Song Dynasty, A.D. 13th Century
decorated with a scene from the Red Cliff Odes finely engraved in a painterly style showing the poet Su Dong Po in traditional court robes flanked by two companions relaxing in a boat moored on tranquil water, with a winepot and cups on the low table in front of them, one figure playing the flute and the other holding an open book engraved with three characters which may be read as qian chi bi, beside rocky banks shown with grasses and high reeds, a willow and a cassia tree, and with a cascade spilling down from high cliffs at the far shore, the sky with a pair of birds flying to the left towards a constellation of seven stars drawn as circles joined by thin lines to form the “Big Dipper”, seen through drifting clouds surrounding a full moon engraved with a rabbit shown standing on his hind legs under a tree on the moon, pounding a pestle in a mortar to mix his magic elixir, the shallow sides of octafoil bracket-lobed outline rising to a barbed rim, unevenly tarnished and with some minor losses to the edges from burial.
Diameter 10 3⁄8 inches (26.5 cm)
Su Dong Po (A.D. 1036 – 1101), also known as Su Shi, was one of the most famous literary figures of the Northern Song dynasty and his masterpiece, The Red Cliff Odes, is the most famous work of Chinese literature produced during the Song dynasty. In the first of the Red Cliff Odes, the poet tells the story of a boating party on an autumn night spent drinking wine, singing songs and discussing philosophical topics. As the poet and his friends enjoy the cool autumn breeze and the rustic scenery under a full moon, their mood changes from casual and joyful to melancholy and philosophical after listening to a song played on the flute and recalling an ancient battle fought under the Red Cliff. They mourn the rapid passage of time and man’s inability to control his own destiny, but confronting the insignificance of man in the universe and contemplating their own immanent mortality, they transcend their fears and once again find pleasure in drinking and the companionship of friends. The depiction of the poet in the center of the party on the boat engraved on the dish is entirely consistent with paintings of Su Dong Po produced in the Song dynasty. All of the details shown on the dish including the figure playing the flute, the wine drinking party on a boat under high cliffs, the full moon, the stars, and the birds flying south all refer specifically to the text of the first of the Red Cliff Odes and the three characters engraved on the book held by one figure in the boat: qian chi bi, which is the title of the first of the Red Cliff Odes, complete the identification of the scene.

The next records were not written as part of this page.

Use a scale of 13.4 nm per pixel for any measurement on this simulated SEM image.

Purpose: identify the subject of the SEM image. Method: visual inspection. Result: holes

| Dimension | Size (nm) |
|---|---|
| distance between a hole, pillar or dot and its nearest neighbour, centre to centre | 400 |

Similar depictions of Su Dong Po’s Red Cliff Odes can be seen in Song dynasty paintings. Compare, for example, the painting by the Southern Song artist Li Sung, entitled The Red Cliff, which is in the Nelson Gallery-Atkins Museum, illustrated in Eight Dynasties of Chinese Painting, Cleveland, 1980, p. 54, no. 37, and the painting attributed to the late 12th century artist Wu Yuan-chih, also titled The Red Cliff, in the National Palace Museum, Taipei, illustrated in the catalogue of the travelling exhibition of Chinese art which toured several American Museums in 1961-62, Chinese Art Treasures, pp. 108-109, no. 46.